For the most part, accumulo is ready to go out of the box. To start it, first you must distribute and install
the accumulo software to each machine in the cloud that you wish to run on. The software should be installed
in the same directory on each machine and configured identically (or at least similarly... see the configuration
sections for more details). Select one machine to be your boostrap machine, the one that you will start accumulo
with. Note that you must have passphraseless ssh access to each machine from your bootstrap machine. On this machine,
create a conf/masters and conf/slaves file. In the masters file, type the hostname of the machine you wish to run the master on (probably localhost).
In the slaves file, type the hostnames, separated by newlines of each machine you wish to participate in accumulo as a tablet server. If you neglect
to create these files, the startup scripts will assume you are trying to run on localhost only, and will instantiate a single-node instance only.
It is probably a good idea to back up these files, or distribute them to the other nodes as well, so that you can easily boot up accumulo
from another machine, if necessary. You can also make create a conf/accumulo-env.sh
file if you want to configure any custom environment variables.
Once properly configured, you can initialize or prepare an instance of accumulo by running: bin/accumulo init
Follow the prompts and you are ready to go. This step only prepares accumulo to run, it does not start up accumulo.
Once you have configured accumulo to your liking, and distributed the appropriate configuration to each machine, you can start accumulo with bin/start-all.sh. If at any time, you wish to bring accumulo servers online after one or more have been shutdown, you can run bin/start-all.sh again. This step will only start services that are not already running. Be aware that if you run this command on more than one machine, you may unintentionally start an extra copy of the garbage collector service and the monitoring service, since each of these will run on the server on which you run this script.
Similar to the start-all.sh script, we provide a bin/stop-all.sh script to shut down accumulo. This will prompt for the root password so that it can ask the master to shut down the tablet servers gracefully. If the tablet servers do not respond, or the master takes too long, you can force a shutdown by hitting Ctrl-C at the password prompt, and waiting 15 seconds for the script to force a shutdown. Normally, once the shutdown happens gracefully, unresponsive tablet servers are forcibly shut down after 5 seconds.

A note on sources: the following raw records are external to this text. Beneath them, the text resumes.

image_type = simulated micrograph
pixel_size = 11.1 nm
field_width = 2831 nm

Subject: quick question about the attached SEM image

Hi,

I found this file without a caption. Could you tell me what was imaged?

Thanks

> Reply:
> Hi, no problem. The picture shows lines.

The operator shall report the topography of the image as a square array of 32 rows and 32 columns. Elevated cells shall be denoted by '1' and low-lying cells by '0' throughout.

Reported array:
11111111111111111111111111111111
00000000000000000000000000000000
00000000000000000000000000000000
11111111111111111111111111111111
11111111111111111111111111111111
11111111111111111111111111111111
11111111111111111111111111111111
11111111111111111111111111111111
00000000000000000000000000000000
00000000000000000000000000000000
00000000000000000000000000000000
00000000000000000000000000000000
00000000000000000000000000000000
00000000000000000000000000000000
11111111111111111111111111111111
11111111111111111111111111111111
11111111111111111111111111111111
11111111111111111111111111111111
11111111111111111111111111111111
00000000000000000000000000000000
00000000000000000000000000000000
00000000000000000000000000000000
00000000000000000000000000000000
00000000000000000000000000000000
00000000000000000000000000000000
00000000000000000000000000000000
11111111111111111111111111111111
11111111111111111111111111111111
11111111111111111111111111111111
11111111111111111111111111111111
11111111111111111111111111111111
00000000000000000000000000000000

Accumulo configuration information is stored in a xml file and ZooKeeper. System wide configuration information is stored in accumulo-site.xml. In order for accumulo to find this file its directory must be on the classpath. Accumulo will log a warning if it can not find it, and will use built-in default values. The accumulo scripts try to put the config directory on the classpath.
Starting with version 1.0, per-table configuration was introduced. This information is stored in ZooKeeper. This information can be manipulated using the config command in the accumulo shell. ZooKeeper will notify all tablet servers when config properties are modified. This makes it possible to change major compaction settings, for example, for a table while accumulo is running.
Per-table configuration settings override system settings.
See the possible configuration options and their default values here
It is very important how disk and memory usage are allocated across the cluster and how servers processes are allocated across the cluster.
There are a few settings that determine how much memory accumulo tablet servers use. In accumulo-env.sh there is a setting called ACCUMULO_TSERVER_OPTS. By default this is set to something like "-Xmx512m -Xms512m". These are Java jvm options asking Java to use 512 megabytes of memory. By default accumulo stores data written to it outside of the Java memory space inorder to avoid pauses caused by the Java garbage collector. The amount of memory it uses for this data is determined by the accumulo setting "tserver.memory.maps.max". Since this memory is outside of the Java managed memory, the process can grow larger than the -Xmx setting. So if -Xmx is set to 512M and tserver.memory.maps.max is set to 1G, a tablet server process can be expected to use 1.5G. If tserver.memory.maps.native.enabled is set to false, then accumulo will only use memory managed by Java and the process will not use more than what -Xmx is set to. In this case the tserver.memory.maps.max setting should be 75% of the -Xmx setting.